4) Intellectual Property (IP) claims: copyright, licensing, and code ownership disputes

What it looks like

IP claims can be devastating because they threaten the product itself.
Common scenarios:
  • A former contractor claims they own part of the codebase
  • A client claims the deliverable is “work made for hire” and demands ownership
  • Use of open-source components breaches licence terms
  • A competitor alleges your product infringes their IP
  • A developer reuses code from a previous employer

Typical triggers

  • Missing IP assignment clauses in contractor agreements
  • Poor tracking of open-source usage and licences
  • Lack of code provenance controls
  • Weak onboarding/offboarding processes for developers

Risk reduction controls

  • Written IP assignment agreements for employees and contractors
  • Open-source policy with automated scanning (SCA tools)
  • Code review standards that include licence/provenance checks
  • Clear contract language on ownership vs licensing of deliverables
  • A clean process for accepting third-party code contributions

5) Employment practices claims: unfair dismissal, discrimination, and whistleblowing

What it looks like

Software companies grow fast, hire competitively, and often operate under pressure. That can lead to people risk — and people risk becomes claims.
Common allegations:
  • Unfair dismissal
  • Discrimination (age, sex, race, disability)
  • Harassment and hostile work environment
  • Failure to make reasonable adjustments
  • Whistleblowing detriment claims
  • Constructive dismissal due to workload or management style

Typical triggers

  • Poor documentation of performance management
  • Inconsistent treatment between employees
  • Lack of training for line managers
  • Remote/hybrid management challenges
  • Rapid scaling without HR structure

Risk reduction controls

  • Documented HR processes and manager training
  • Consistent probation and performance review frameworks
  • Clear grievance and whistleblowing procedures
  • Role clarity and workload management
  • Employment Practices Liability cover (often part of management liability)

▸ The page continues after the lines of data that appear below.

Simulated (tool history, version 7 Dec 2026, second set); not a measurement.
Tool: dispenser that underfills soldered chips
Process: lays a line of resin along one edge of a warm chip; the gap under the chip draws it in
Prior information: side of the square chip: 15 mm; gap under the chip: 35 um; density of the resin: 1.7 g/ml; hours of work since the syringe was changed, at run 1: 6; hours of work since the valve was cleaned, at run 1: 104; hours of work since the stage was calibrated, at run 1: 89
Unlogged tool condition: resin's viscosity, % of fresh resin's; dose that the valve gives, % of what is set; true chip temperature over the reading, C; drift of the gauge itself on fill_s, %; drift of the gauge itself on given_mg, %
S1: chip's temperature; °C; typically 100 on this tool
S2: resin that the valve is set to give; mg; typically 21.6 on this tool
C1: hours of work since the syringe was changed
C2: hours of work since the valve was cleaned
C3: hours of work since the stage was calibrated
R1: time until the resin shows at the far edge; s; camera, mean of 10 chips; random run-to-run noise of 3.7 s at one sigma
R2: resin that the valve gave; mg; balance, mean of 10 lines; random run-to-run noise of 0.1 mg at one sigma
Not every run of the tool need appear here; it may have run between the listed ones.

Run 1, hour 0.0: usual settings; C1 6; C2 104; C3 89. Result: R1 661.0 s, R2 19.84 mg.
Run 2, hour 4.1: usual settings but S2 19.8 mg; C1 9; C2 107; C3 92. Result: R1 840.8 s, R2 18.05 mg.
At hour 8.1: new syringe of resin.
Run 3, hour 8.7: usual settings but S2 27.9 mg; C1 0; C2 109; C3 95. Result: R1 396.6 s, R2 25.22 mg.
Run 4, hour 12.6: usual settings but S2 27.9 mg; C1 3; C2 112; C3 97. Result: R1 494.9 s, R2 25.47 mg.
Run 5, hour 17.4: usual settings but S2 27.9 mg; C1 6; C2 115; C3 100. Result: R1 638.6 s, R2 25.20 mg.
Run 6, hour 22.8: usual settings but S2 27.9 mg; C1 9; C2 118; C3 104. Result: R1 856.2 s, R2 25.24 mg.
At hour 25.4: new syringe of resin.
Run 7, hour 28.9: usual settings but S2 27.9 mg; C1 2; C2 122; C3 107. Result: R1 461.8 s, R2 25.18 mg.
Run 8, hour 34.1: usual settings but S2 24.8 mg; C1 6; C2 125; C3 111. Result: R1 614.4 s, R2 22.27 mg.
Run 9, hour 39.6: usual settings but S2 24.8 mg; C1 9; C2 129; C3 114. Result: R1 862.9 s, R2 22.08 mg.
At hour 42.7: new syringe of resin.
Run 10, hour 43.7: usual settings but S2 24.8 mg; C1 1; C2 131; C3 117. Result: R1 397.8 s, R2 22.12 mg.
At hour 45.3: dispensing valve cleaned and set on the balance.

6) Directors & Officers (D&O) claims: investor disputes and governance issues

What it looks like

D&O claims can arise from:
  • Shareholder or investor allegations of misrepresentation
  • Employment-related claims against individuals
  • Regulatory investigations
  • Insolvency-related actions (wrongful trading allegations)
  • Disputes following a failed funding round or acquisition
For software companies with external funding, D&O becomes increasingly important as governance complexity grows.

Typical triggers

  • Over-optimistic forecasts in fundraising decks
  • Weak board minutes and decision records
  • Poor handling of conflicts of interest
  • Inadequate disclosure of risks to investors

Risk reduction controls

  • Strong governance practices and documented decisions
  • Clear investor communications and careful wording in forecasts
  • D&O insurance structured to match funding stage and risk profile
  • Legal review of key disclosures and fundraising materials

7) Data protection & GDPR claims: regulatory action and third-party liability

What it looks like

GDPR-related claims can come from:
  • ICO investigations and enforcement
  • Data subject complaints
  • Client claims for breach of contract and confidentiality
  • Class-action style claims (more common in large breaches)
Even when fines are not the biggest cost, legal defence and remediation work can be significant.

Typical triggers

  • Lack of clear data processing agreements (DPAs)
  • Unclear roles (controller vs processor) in contracts
  • Poor retention and deletion practices
  • Excessive data access internally
  • Cross-border data transfer issues

Risk reduction controls

  • DPAs aligned with your actual processing activities
  • Data mapping and minimisation
  • Access controls and audit trails
  • Retention schedules and deletion automation
  • Regular DPIAs for high-risk processing

8) Technology errors causing business interruption for clients

What it looks like

Some of the most contentious claims happen when a client’s operations stop and they blame your platform.
Examples:
  • Payment processing outage causing lost sales
  • Booking/ordering systems failing during peak periods
  • Logistics or scheduling software causing missed deliveries
  • Security patch causing downtime without a rollback plan

Typical triggers

  • Single points of failure in architecture
  • Lack of rollback and release controls
  • Poor incident communication and status updates
  • No clear RTO/RPO commitments

Risk reduction controls

  • Resilience engineering: redundancy, failover, tested DR
  • Change management with staged rollouts
  • Clear incident comms templates and client updates
  • Post-incident reviews with documented improvements

9) Crime and fraud claims: invoice diversion, insider theft, and social engineering

What it looks like

Software companies are targets for:
  • Fake supplier invoices
  • Payment diversion scams
  • Payroll fraud
  • Insider theft of funds or assets
  • Misuse of company cards

Typical triggers

  • Single-person payment approval
  • Weak vendor onboarding controls
  • No call-back verification for bank detail changes
  • Lack of separation of duties

Risk reduction controls

  • Dual approval for payments
  • Verified call-back procedures for bank changes
  • Spending controls and audit trails
  • Background checks for finance roles where appropriate
  • Crime insurance / social engineering extensions (where available)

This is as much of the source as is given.